The report, Snapshot of Global PV said that another estimated 7GW of capacity is in the pipeline in markets outside the 23 countries looked at by the IEA which would increase the total to 96.5GW from 2011’s 28.9GW.
And the agency said that with installations worlwide difficult to quantify with precision, the 100GW milestone has already been passed in the first quarter of this year.
The IEA's report is at odds with other recent analyses of the global solar market. Market research firm IHS’s recent report said that global PV installations in 2012 reached 31.4GW, to which it attributed a 14% increase over the previous year. Meanwhile NPD Solarbuzz recently put global installations at 29GW for 2012.
The IEA report notes that Europe still represents 59% of this global market, although 2012 saw the rapid growth of the Asia Pacific region and the Americas.
Gaëtan Masson, Operating Agent for Task 1 IEA-PVPS, told PV-Tech: "Europe will decrease, with little doubt. Mainly because of the unsustainable level the market reached in some countries.
"Subsidy cuts are indeed responsible for the inability of the market in Europe to maintain itself at the level it reached... but the transition period from the current market to that new, sustainable one, could push the market down during some years."
The Middle East and Africa remains a region in development for the PV market.
While the three regions or countries where grid-connected PV developed first continue to dominate the installations history, China has progressed so quickly that it represented the second largest market in 2012, ahead of Italy or the USA. In terms of total installed capacity it has already reached third position.

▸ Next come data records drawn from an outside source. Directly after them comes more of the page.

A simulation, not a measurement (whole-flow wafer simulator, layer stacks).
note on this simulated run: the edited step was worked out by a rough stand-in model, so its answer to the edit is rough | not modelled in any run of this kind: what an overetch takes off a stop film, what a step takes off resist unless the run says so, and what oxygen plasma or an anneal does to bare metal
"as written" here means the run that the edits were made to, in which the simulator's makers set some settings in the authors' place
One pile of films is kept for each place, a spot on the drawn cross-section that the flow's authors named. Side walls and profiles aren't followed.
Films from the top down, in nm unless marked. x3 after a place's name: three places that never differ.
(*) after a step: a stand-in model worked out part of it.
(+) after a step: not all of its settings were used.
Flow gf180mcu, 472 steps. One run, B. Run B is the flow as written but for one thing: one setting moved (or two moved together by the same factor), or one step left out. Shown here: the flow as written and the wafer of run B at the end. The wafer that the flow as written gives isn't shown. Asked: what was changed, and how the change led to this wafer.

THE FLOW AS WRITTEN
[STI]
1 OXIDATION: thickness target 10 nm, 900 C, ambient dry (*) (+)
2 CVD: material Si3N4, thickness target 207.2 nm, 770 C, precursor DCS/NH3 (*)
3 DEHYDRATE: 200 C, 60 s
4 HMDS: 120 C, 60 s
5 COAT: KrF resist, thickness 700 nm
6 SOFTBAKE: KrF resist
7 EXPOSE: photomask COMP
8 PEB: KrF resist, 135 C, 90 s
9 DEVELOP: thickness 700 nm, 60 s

NPD Solarbuzz reported that installations in China are expected to reach over 7GW in 2013, yet seasonality and policy incentive deadlines have already seen demand weaken in the first quarter that has had a negative knock-on effect on global PV demand in the quarter. The market research firm still expects China to account for more than 20% of global PV market demand this year.
Ramin Dilmaghanian, business development director at PV manufacturer Yingli told PV-Tech that China is committed to its long-term growth: “China has made a commitment to grow its renewable electricity generating base given the ever growing need for energy throughout the country.
“The government has put in place attractive incentive regimes such as the Golden Sun programme and the country benefits from having created world-class PV manufacturing companies. It demonstrates a clear commitment to renewables which should see China continue to climb the ranking tables for renewables”.
In Europe, for the second year in a row, PV was the first source of electricity installed (power-wise), ahead of wind and gas, and ahead of all other sources of electricity, from coal to nuclear. This is accompanied by several countries where the annual PV contribution to electricity demand has passed the 1% mark, with Italy at the top with at least 5.75% and the overall European PV contribution amounting to around 2.5% of Europe's electricity demand. Australia has also passed the 1% mark but larger consumers of electricity such as Japan, China or the US will require more PV capacity to reach this threshold.
Finally, the report notes that PV has become a major source of electricity extremely rapidly in several countries all over the world. The speed of its development stems from its unique ability to cover most market segments, from the very small individual systems for rural electrification to utility-size power plants (today above 100MW). From the built environment to large ground-mounted installations, PV finds its way, depending on various criteria that make it suitable for most environments.
Michael Franz, project manager for the EU Energy Initiative – Partnership Dialogue Facility, a European body set up to promote access to sustainable energy in emerging economies told PV-Tech: “In particular in the ‘global sunbelt’ countries, PV is pushing into micro- and macro-economic viability. Price decreases and new business models make it possible to bring electricity access to millions of new users, especially in remote areas of developing countries with dispersed population. The market curve for PV in rural electrification is still relatively flat, but it’s steepening rapidly.”